We were doing very well at first, but then there was a stock market crash, a dot com crash, and everybody was scrambling for funding, and we too started to struggle, although we endured the first couple of years, but then the founder of the company got very greedy.
And he wanted to sell the company and selling the company was okay, but he got too greedy, he was holding out for a very unreasonable share price to sell the company because, you know, he stood to become a billionaire if he got that level of money. The company I knew was not worth that much, and I thought, look, we could all do very well if we sell ourselves to this other company who's not going to pay us nearly that amount, but they're a better fit, they know what they're doing in the domain where we're working.
It would be a happy home for us, but more important, our dream would live on in better hands. But he wouldn't go for it. And then finally you know, he couldn't sell it at the price he wanted. And then the market got worse and a competitor took over and we missed the window basically.
And that was that leader's, in my view, that leader's greed. It wrecked it, and I was stuck in the afterwash
Pat Spero: Was it publicly traded?
Brook Manville: Yes. Those of us who are in on the bottom, we made some money and we established a brand and in fact, our software got incorporated into somebody else s. I mean, so, in some sense, the word, the dream lives on in somebody else's code.
Pat Spero: Right. So I want to transition now from thinking about leadership and your own experience and journey and talk a little bit more about this book which is called The Civic Bargain: How Democracy Survives.
Leadership both is and is not a part of this book. In it, you study democracy, how democracies function, the seven core elements or pillars or tenets that really allow democracies to not only survive but thrive. And the first one, the very first one, is that there's no boss.
Brook Manville: Right.
Pat Spero: So, that leads to my first question, and I recommend this book to everybody, it's a study of Athens, of Rome, of Great Britain, and finally the United States, and the comparative nature is just so revealing and fascinating, I learned so much.
But in a democracy in which you say having no boss is an essential element, probably the core foundational element, how does leadership work in a democracy?
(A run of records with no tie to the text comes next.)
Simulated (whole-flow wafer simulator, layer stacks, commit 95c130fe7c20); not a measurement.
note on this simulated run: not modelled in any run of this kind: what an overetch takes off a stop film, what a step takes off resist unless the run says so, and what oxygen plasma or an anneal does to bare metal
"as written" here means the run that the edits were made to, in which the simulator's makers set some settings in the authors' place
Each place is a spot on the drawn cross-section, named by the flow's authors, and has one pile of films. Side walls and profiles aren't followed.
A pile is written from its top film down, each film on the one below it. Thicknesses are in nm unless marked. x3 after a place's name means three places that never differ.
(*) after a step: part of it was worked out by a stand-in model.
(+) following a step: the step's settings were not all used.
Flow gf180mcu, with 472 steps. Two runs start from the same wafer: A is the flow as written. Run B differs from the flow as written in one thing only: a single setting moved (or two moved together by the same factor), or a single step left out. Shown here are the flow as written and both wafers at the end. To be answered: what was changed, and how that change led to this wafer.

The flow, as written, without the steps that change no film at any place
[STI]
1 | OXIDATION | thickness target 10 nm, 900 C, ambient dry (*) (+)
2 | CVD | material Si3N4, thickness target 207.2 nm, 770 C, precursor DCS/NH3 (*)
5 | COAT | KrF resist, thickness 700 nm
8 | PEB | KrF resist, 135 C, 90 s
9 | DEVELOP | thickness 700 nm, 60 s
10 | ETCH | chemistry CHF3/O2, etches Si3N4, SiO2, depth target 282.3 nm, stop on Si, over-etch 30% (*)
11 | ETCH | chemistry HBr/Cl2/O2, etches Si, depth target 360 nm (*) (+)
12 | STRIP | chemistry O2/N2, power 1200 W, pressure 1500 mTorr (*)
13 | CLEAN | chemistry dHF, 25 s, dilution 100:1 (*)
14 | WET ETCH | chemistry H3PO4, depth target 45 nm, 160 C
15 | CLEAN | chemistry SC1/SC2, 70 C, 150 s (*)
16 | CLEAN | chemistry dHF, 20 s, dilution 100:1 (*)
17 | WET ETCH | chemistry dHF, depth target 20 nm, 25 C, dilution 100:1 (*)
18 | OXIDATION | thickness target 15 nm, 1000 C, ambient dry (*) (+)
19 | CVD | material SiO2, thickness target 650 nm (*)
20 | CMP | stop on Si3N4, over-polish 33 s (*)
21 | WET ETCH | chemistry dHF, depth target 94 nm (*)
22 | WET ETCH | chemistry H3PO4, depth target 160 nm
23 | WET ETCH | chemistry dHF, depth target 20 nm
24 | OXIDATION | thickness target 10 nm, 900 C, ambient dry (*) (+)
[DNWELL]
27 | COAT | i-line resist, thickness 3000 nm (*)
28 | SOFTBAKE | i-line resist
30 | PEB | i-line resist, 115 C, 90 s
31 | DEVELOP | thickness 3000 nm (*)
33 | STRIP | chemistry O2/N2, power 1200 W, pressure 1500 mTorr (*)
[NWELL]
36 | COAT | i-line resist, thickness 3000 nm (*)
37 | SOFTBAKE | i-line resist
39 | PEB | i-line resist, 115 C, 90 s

Brook Manville: Right. So, so you're very observant but I'm gonna add one thing in most of the book we actually say, as a deliberate part of our list no boss hyphen except one another.
And the idea is that we're trying to define democracy in a very simple to understand way. So there's millions of, often very nuanced discussions of what democracy is. We said, it's basically, people living and working together with no boss except one another, i.e. there's no single monarch, there's no single tyrant, there's no single autocrat sitting over them who always has the last say.
Many people say, you know, that no one is above the rule, above the law is another kind of definition. It's that there is no single person that can, derail action or force people to do something. But as a democracy of essentially citizens governing themselves, each other is the boss.
That we have to learn to respect one another to the degree that we can find some compromise, some common ground to work together to, thrive and survive. So we, you know, the book does not have, heroic portraits of James Madison or George Washington or whatnot, but those people who are lionized at some level understood the same ideas that we were writing about.
You know, that in a democracy, you have to figure out how to get things done without a single boss. That does not mean there's no leadership, right? Leadership is not the same as a boss. We use boss meaning a single autocrat. The core idea of the book is that democracy is fundamentally a bargain, an understanding amongst people who want to govern themselves that there are certain things that they have to make happen and maintain and there's certain ways to do that. And it all comes down to being willing to set the right priorities, you know, that we will make sure that there is security and that there is welfare.
We will maintain the notion that we will have freedom in the sense of we will not have a single boss that we have to pay attention to. We will not have a king after we just fought this revolution. We don't want to have a king. And that we will also deal with one another in our bargain in a way that allows the bargain to work and over time grow to fit what's needed.
So that means we have to be willing to compromise. And bring good faith to the compromise process. And we have to be willing to treat each other, we use the phrase, civic friends. You know, Aristotle famously said the democratic citizen must be know how to both rule and be ruled.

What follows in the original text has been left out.